FLEET is the first group to have observed dissipationless transport of exciton-polaritons at room temperature.
Exciton superfluids
Research theme 2
Prof Elena Ostrovskaya
Leader, Research theme 2
ANU
Expertise: non-linear physics, quantum degenerate gases, Bose-Einstein condensates, exciton-polaritons
Research outputs (Elena Ostrovskaya):
140+ papers
4900+ citations
h-index 37 (Scopus)
Research theme 2 highlights FLEET’s collaborative nature, involving cross-disciplinary input between nodes and with several Partner Investigators.
FLEET’s second research theme uses a quantum state known as a superfluid to achieve electrical current flow with minimal wasted dissipation of energy.
In a superfluid, scattering is prohibited by quantum statistics, so electrical current can flow without resistance.
A superfluid is a quantum state in which all particles flow with the same momentum, and no energy is lost to other motion. Particles and quasi-particles, including both excitons and exciton-polaritons, can form a superfluid.

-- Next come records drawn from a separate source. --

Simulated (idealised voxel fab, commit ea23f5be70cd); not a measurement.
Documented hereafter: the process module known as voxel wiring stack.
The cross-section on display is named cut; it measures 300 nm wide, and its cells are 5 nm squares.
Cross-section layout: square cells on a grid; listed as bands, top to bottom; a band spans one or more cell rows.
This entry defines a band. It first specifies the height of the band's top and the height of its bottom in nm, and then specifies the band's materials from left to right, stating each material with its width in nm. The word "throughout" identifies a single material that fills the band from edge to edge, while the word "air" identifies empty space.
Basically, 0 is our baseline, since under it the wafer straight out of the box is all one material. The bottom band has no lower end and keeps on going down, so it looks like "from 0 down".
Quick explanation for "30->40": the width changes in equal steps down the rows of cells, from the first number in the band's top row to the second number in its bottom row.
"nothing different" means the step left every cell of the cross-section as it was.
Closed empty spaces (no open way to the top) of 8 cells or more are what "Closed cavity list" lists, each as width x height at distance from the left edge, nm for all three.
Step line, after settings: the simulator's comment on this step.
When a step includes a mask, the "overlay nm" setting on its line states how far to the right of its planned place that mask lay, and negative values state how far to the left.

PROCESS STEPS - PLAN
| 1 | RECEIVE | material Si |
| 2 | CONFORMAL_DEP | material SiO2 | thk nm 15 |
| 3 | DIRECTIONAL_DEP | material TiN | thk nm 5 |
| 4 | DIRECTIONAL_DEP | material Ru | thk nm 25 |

Researchers are seeking to create superfluid flows using three approaches:
- Exciton-polariton bosonic condensation in atomically-thin materials
- Topologically-protected exciton-polariton flow
- Exciton superfluids in twin-layer materials.
If exciton-superfluid devices are to be a viable, low-energy alternative to conventional electronic devices, they must be able to operate at room temperature, without energy-intensive cooling. Thus, FLEET seeks to achieve superfluid flow at room temperature, using atomically-thin semiconductors as the medium for the superfluid.
FLEET is a leading contender in an international race to be the first to achieve superfluid condensate of exciton-polaritons
2021 highlights
- Observing room-temperature dissipationless transport of exciton-polaritons in monolayer WS2 (see case study)
- Observing optically-induced topological phase transition of novel non-Hermitian topological invariant in exciton-polariton systems
- Probing biexcitons and exciton-polarons in ultra-fast pump-probe spectroscopy measurements
- Observing collective oscillations and measurement of the speed of sound in exciton-polariton superfluid
- Developing theories of polariton-polariton and polariton-electron interactions, and theory of quantum correlations for confined polaritons
- Developing a comprehensive theory of vortex dynamics and pinning in superfluid flows.
In 2022 FLEET will…
- Continue to explore transition to exciton-polariton condensation in atomically-thin TMDCs
- Explore the topologically nontrivial exciton-polariton systems
- Continue to explore, both experimentally and theoretically, the consequence of interactions in exciton-polariton systems
- Continue investigation of properties of excitons and exciton-polaritons in ultra-fast spectroscopy experiments
- Develop a theory for nonequilibrium superfluid flow
- Develop a nonequilibrium theory for the polariton condensate.